Trigon Metals Inc has officially announced a binding loan agreement with Horizon Corporation Ltd for a loan of up to $5 million.
As a part of this agreement, Trigon has granted Horizon rights to negotiate the purchase of Trigon’s interest in the Kombat Mine. More on the same would reveal how the agreed terms place valuation for the Kombat mine at $30 million (C$0.97/share based on today’s fully-diluted share count), which is still subject to definitive agreements, shareholder approval, regulatory consent, and other closing conditions.
Markedly enough, the stated loan will allow Horizon to begin investing in the Kombat Mine and provide capital to the project in advance of the completion of the sale. Now, if Trigon and its shareholders elect to exercise the acquisition option, the loan will become equity contributed to the Kombat Mine. Having said so, assuming Trigon chooses not to complete the transaction, the funds will become payable as loans to the company, along with break fees.
Talk about the agreed terms on a slightly deeper level, we begin from how the promised $5 million will be issued in 3 tranches to provide interim development capital for the Kombat Mine. The first tranche would include an amount worth $500,000 and it will be disbursed within 7 working days of signing the loan agreement. The next tranche would include $2 million and it will come within 7 working days of completing the security agreements and approvals related to the loan agreement. As for the final tranche, it will bring $2.5 million within 45 days of the tranche two payment.
Furthermore, the loan will have a grace period of 6 months from the drawdown date of tranche two. It will also be amortized over 18 equal payments from the end of the grace period to the end of the 2-year term at an annual interest rate of 15%.

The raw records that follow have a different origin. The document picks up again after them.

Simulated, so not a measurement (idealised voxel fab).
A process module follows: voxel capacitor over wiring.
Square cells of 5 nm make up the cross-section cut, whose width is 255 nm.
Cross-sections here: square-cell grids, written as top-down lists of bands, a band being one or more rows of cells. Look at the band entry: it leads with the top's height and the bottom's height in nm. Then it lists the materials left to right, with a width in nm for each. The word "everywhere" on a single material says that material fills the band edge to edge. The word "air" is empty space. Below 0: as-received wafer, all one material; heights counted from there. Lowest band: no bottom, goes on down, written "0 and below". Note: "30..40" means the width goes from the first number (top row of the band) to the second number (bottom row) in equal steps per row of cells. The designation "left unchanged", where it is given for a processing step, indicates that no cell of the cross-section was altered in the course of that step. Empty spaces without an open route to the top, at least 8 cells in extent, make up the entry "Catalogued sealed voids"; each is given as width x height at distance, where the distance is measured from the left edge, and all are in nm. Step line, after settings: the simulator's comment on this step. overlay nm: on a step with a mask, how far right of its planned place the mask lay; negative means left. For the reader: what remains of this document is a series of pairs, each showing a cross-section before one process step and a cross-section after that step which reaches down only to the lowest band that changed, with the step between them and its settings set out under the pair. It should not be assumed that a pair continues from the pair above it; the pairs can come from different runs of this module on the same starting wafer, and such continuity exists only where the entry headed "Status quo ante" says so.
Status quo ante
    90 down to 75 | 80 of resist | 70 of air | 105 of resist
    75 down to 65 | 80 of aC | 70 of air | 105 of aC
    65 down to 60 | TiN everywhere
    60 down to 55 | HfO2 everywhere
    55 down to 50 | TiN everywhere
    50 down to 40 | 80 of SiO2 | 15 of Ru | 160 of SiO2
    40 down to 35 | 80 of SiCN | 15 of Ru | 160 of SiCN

Moving on, the agreement gives Horizon an option to appoint a board observer to the company on advance of tranche two loan. Apart from that, the company will also be granted exclusivity to negotiate and finalize the acquisition on advance of tranche loan.
“This deal is a decisive win for the Company and shareholders. We had been committed to operating and growing the Kombat mine but this deal offers the Company and shareholders an opportunity to maximize growth for the Company as a whole. The Agreement allows us to realize significant value from the Kombat Mine in an expensive and uncertain funding market while ensuring stability and continuity for the workforce at site. The influx of capital will position Trigon to advance exploration and development at our Addana and Kalahari projects,” said Jed Richardson, CEO and Executive Chairman of Trigon Metals.
Now, assuming Trigon does go ahead with the transaction related to Kombat Mine acquisition, Horizon will acquire up to 100% of a domiciled holding company, which indirectly owns 80% of the Kombat Mine.
In that case, Trigon will retain a 1% net revenue royalty on copper production when the Kombat mine achieves copper metal production of 1,000 tonnes for each of two consecutive calendar months. From there onwards, a royalty of 1% will be payable on net copper revenue, when invoiced copper price on final invoicing is greater than $4.00 per pound, payable quarterly for a total of 20 quarters.
Among other things, we ought to mention that a a break fee of $5 million will be applied if the proposed transaction is terminated due to non-approval or a superior bid. On the flipside, there is going to be a follow-up payment ranging between $10 million to $20 million when underground production exceeds on average of 2,250 tpd over 90 days, as well as once the streaming copper royalty reduces as per the Sprott streaming agreement.